Afghanistan could become failed state: UK’s top soldier
  • Gen. Nick Carter: Govt forces need to secure military stalemate with Taliban so as to enable talks
  • There is a ‘real risk’ that the West is ‘giving far too much legitimacy to the Taliban’

LONDON: Afghanistan risks becoming a failed state unless government forces can prevent the Taliban’s advance, Britain’s most senior soldier warned on Wednesday.

Gen. Nick Carter, the chief of defense staff, said Afghan forces have to secure a military stalemate in order to start talks between the government and the Taliban. 

He also warned the international community against giving credence to the Taliban and its leader Mullah Abdul Ghani Baradar, saying there is a risk of giving the group “legitimacy” that it does not deserve.

Carter said the country becoming a failed state “is one of the scenarios that could occur, but we have to get behind the current Afghan government and support them in what they’re trying to do.

“And if they can achieve a military stalemate, then there will have to be a political compromise. Even the Taliban at the level of Baradar recognize that they can’t … conquer Afghanistan.

“There has to be a conversation. And the important thing is to achieve the military stalemate that can then bring on that conversation.”

Carter told the BBC that there is a “real risk” that the West is “giving far too much legitimacy to the Taliban movement.”

He added: “There’s a huge disparity between what Mullah Baradar is saying publicly and … what’s actually happening on the ground. 

“And the international community has got to do much more about calling out the way that the people on the ground are trashing government buildings, they’re threatening the population, there are reports of people being forced into marriages.”

Carter said he has seen “grisly videos of war crimes,” and the international community “mustn’t let them get away with this — we’ve got to call them out.”

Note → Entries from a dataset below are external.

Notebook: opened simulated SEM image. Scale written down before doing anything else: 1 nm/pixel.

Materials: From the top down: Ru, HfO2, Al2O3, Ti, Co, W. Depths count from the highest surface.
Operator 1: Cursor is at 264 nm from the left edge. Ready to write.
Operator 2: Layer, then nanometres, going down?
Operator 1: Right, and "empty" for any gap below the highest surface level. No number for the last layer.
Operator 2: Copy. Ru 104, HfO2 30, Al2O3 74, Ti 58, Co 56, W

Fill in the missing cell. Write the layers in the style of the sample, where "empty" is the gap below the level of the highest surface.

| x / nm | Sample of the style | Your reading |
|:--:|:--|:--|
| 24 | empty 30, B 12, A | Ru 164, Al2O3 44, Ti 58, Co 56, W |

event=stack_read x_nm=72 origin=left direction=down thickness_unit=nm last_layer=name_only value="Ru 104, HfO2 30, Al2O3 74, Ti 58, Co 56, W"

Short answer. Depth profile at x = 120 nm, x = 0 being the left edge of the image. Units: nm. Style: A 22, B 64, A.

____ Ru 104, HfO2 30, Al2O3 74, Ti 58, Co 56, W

His comments come as Tobias Ellwood, a Conservative MP and chair of the House of Commons Defence Select Committee, called for the West to “rethink its strategy.”

Ellwood, himself a former British Army officer, tweeted on Wednesday that there is “still time to prevent civil war” by sending “a 5,000-strong coalition force — enough to give legitimacy to the Afghan government & support to Afghan forces to contain and deter the Taliban.” He added: “Otherwise we face a failed state.”